This is the author's web site of the book Classical and Modern Fourier Analysis
(currently 1st edition,1st printing).
Information about the material it contains can be obtained from the publisher's site at Prentice Hall.
A review of this book can be found here.
KNOWN ERRATA
Page 71: Only the iteration idea of this exercise (not the actual result) should be attributed to T. Wolff.
Page 126: Note that $b(n,\alpha,z)$ is zero when $|\alpha|$ is odd and therefore the comments on the top of page 126 refer to the case $|\alpha|$ is even.
Page 189: Theorem 3.3.6 is due to Dini when $n=1$ and to Tonelli when $n \ge 2$.
Page 189: Corollary 3.3.7 is only valid when $n=1$ and should have been stated in this case only.
Page 191: Exercise 3.3.2. The answer to the fourth sum is $2\pi$ divided by $e^\pi -e^{-\pi}$
Page 238: Line 7. Replace $2^{-k} \widehat{f}(k)$ by $3^k \widehat{f}(3^k)$ and $\widehat{f}(k)=3^k$ by $\widehat{f}(3^k)=2^{-k}$.
Page 369: Theorem 5.3.2. The set $U$ should be a product of one-dimensional intervals.
Page 370: Only the first 5 lines of the proof of Theorem 5.3.2 are needed. The vector-valued inequality in the middle of page 370 is an an easy consequence of Exercise 4.6.1 (b)
Page 370: Corollary 5.3.3. The first conclusion of the theorem is valid for $f$ in $L^2(R^n)$ and the second for $f$ in $L^p(R^n)$, $1<p<\infty$.
Page 376: Line 4 (second formula in the aligment) is redundant and should be removed.
Page 407: Exercise 5.6.5. Assume that the Fourier transform of $\psi$ is compactly supported.
Page 437: Line 5. The sum in $s$ should start from $s=0$.
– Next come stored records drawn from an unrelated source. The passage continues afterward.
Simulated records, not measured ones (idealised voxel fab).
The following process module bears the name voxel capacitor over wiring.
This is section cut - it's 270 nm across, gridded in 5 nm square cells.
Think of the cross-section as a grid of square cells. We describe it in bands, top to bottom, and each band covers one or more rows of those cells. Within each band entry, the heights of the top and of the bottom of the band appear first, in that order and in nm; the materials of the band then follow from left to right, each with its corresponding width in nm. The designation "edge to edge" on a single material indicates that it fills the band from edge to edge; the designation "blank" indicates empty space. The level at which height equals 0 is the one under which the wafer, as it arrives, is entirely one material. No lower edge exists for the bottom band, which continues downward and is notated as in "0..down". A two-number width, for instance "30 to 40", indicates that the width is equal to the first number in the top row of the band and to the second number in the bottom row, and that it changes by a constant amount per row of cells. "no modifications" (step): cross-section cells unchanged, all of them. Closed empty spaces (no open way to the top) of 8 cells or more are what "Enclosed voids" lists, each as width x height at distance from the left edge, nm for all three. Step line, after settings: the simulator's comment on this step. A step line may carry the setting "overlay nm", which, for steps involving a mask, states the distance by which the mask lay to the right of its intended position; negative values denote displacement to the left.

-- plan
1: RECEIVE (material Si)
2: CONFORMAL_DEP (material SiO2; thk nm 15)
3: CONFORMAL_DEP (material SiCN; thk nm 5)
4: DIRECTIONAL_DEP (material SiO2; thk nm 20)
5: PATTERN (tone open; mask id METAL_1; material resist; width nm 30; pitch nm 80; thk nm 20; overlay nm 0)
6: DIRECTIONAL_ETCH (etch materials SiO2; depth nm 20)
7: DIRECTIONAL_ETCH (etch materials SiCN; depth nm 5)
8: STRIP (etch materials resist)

Page 438: (6.3.3) should read $$ D_h(f)(x) = \int_0^1 \sum_{j=1}^n (\partial_j f)(x+sh) h_j ds $$
Page 438: (6.3.4) should read $$ D_h^k(f)(x) = \int_0^1 \dots \int_0^1 \sum_{j_1=1}^n\dots \sum_{j_k=1}^n (\partial_{j_1} \dots (\partial_{j_k} f)(x+(s_1+\dots + s_k)h) h_{j_1}\dots h_{j_k}\, ds_1\dots ds_k $$
Page 440: Line 3 should read $$\int_0^1 \dots \int_0^1 \sum_{m_1=1}^n\dots \sum_{m_{k+1}=1}^n h_{m_1}\dots h_{m_{k+1}}(\partial_{m_1} \dots (\partial_{m_{k+1}} \eta_{2^{-j}})(x+(s_1+\dots + s_{k+1})h) \, ds_1\dots ds_{k+1} $$
Page 440: Line 4 should read $$2^{j(k+1)} \int_0^1 \dots \int_0^1 \sum_{m_1=1}^n\dots \sum_{m_{k+1}=1}^n h_{m_1}\dots h_{m_{k+1}}(\partial_{m_1} \dots (\partial_{m_{k+1}} \eta)_{2^{-j}}(x+(s_1+\dots + s_{k+1})h) \, ds_1\dots ds_{k+1} $$
Page 440: Line 8. Replace $\|\partial^\alpha \eta \|_{L^\infty}$ by $\|\partial^\alpha \eta \|_{L^1}$
Page 445: Last line. The sum should start at $s=0$.
Page 518: Line 4. Replace $f_Q$ by $Avg _Q f$.
Page 519: Property (7). They should read $ \| \max(f,g) \|_{BMO} \le 2 ( \|f\|_{BMO} +\|g\|_{BMO} ) $. Likewise for min(f,g).
Page 520: Line 3 should read as follows: "Property (7) is an easy consequence of the fact that $| |f| - Avg_Q |f| | \le | f - Avg_Q f | + Avg_Q | f - Avg_Q f |$. "
Page 524: The constant $C$ in Theorem 7.1.6 could be taken $C=e$.
Page 525: Line 1. A summation over $j$ is missing after the first $\le$ sign.
Page 525: Line 4 should read as follows: "(D-1) we used (B-1) and the fact that $Q^{(0)}$ does not satisfy (7.1.10)."
Page 526: Line 3. In (E-k) the Average over $Q_j^{(k-1)}$ should be over $Q_{j'}^{(k-1)}$.
Page 527: Line -7. The quantity $|Q| e^{2^n b} e^{-\alpha}$ after the last $\le $ should be replaced by $ |Q| e E^{-\alpha/2^nb}$.
Page 527: Line -6. The constant $C$ should be $\max(e,b)$.
Page 532: Line -5. $3Q$ and $3Q^c$ should be replaced by $3\sqrt{n}Q$ and $3\sqrt{n}Q^c$ respectively.
Page 533: Line 4. $3Q^c$ should be replaced by $3\sqrt{n}Q^c$.
Page 534: Line 12. Insert $\sup_Q$ after the $\le$ sign.
Page 719: Line -4. Insert $\le c_n [\omega]_{A_p}$ at the end of the displayed expression.
Page 854: Exercise 10.6.5. Part (c). Should be attributed to Hunt [262].
Page A-25: Appendix G. In the statement of the Uniform Boundedness Principle the linear maps $T_\alpha$ should be assumed to be bounded.
Page A-33: Appendix I. Lines -10 and -14. Appendix H.2 should be replaced by Appendix I.2.
Page B-49: References [266], [267], and [268] are misplaced.